Madam Speaker, Ponoka—Didsbury is a great riding in rural central Alberta. It is almost as close to the north end of Calgary as it is to the south end of Edmonton, with some of the finest, hardest-working and noblest people we could ever find, and honest, law-abiding citizens. There are lots of farmers, businesses and all-around good people. It is a pleasure for me to rise on their behalf today to give a speech that I am going to entitle “We told them so”.
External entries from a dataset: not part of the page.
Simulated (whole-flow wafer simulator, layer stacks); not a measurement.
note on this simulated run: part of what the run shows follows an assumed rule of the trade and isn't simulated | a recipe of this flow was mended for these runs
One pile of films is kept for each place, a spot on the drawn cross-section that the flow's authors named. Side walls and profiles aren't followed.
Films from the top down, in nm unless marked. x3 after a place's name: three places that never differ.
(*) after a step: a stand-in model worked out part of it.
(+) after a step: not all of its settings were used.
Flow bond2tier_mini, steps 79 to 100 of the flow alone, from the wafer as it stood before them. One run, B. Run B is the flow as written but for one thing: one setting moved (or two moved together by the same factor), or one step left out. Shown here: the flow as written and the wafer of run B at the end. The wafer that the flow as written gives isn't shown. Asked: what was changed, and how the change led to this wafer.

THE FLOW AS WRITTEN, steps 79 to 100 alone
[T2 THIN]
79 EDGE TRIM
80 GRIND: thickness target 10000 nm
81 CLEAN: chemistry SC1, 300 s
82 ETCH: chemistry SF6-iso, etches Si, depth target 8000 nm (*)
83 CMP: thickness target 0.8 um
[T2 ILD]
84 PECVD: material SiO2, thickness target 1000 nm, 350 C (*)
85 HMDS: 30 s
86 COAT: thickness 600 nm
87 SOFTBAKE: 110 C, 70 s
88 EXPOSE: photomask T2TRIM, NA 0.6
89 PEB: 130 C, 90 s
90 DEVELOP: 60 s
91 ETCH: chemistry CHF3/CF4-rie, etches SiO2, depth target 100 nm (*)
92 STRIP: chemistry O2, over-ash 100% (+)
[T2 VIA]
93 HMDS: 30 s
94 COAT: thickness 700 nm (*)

I am rising to speak to Bill C-14, a bill introduced by the Liberal government to fix a problem that it, essentially, created. When the Conservative government left power in 2015, Canada had the lowest total crime rate since 1969, and that was not simply a coincidence. Conservatives understand that the justice system is not a toy for the use of social engineering. It is, in fact, an important tool for restraining the liberties of those who threaten public safety, especially when they are likely to reoffend. In other words, Conservatives believe public safety to be the paramount consideration in whether somebody's civil liberties should be restrained.
Victims of crime deserve a voice, and the actions of criminals should have real-world consequences. Unfortunately, the last 10 years of Liberal rule have seen all the progress made under the Harper administration completely erased. During these years, the current Liberal government and the ones before it waged an ideological crusade against those who uphold Canada's laws. Of the Liberals' soft-on-crime bills, none are more egregious than Bill C-5 and Bill C-75.
Bill C-75 eased bail provisions and legislated the principle of restraint for police and courts, ensuring that criminals would be released at the earliest opportunity under the least onerous conditions. This is, essentially, the open door to the catch-and-release system we see today. I am a conservationist at heart and an angler. I know that catch and release can sometimes be a good thing. When it comes to justice, though, catch and release is poor public policy and comes at enormous costs for certain Canadians.
Bill C-5, for its part, removed the mandatory minimum sentences on 14 different Criminal Code offences, even some minimum sentences that were put in place by none other than Pierre Elliott Trudeau. These were common-sense penalties for dangerous offences and included using a firearm or an imitation firearm in the commission of an offence. It also included possession of a firearm or weapon while knowing that the possession is unauthorized. We all know criminals do not get gun licences and do not register their guns. Why on earth would we take away minimum penalties for people who knowingly do that?
Regarding possession of a prohibited or restricted firearm with ammunition, I do not know why people would not go to jail for that. Every law-abiding gun owner knows they would not have to suffer those consequences because they follow the rules, but criminals do not follow the rules. Regarding possession of a weapon obtained in the commission of an offence, if someone steals somebody's guns, they do not get to go to jail. As a matter of fact, someone would probably get in more trouble for having their guns stolen from them than the person who actually stole the guns in the first place.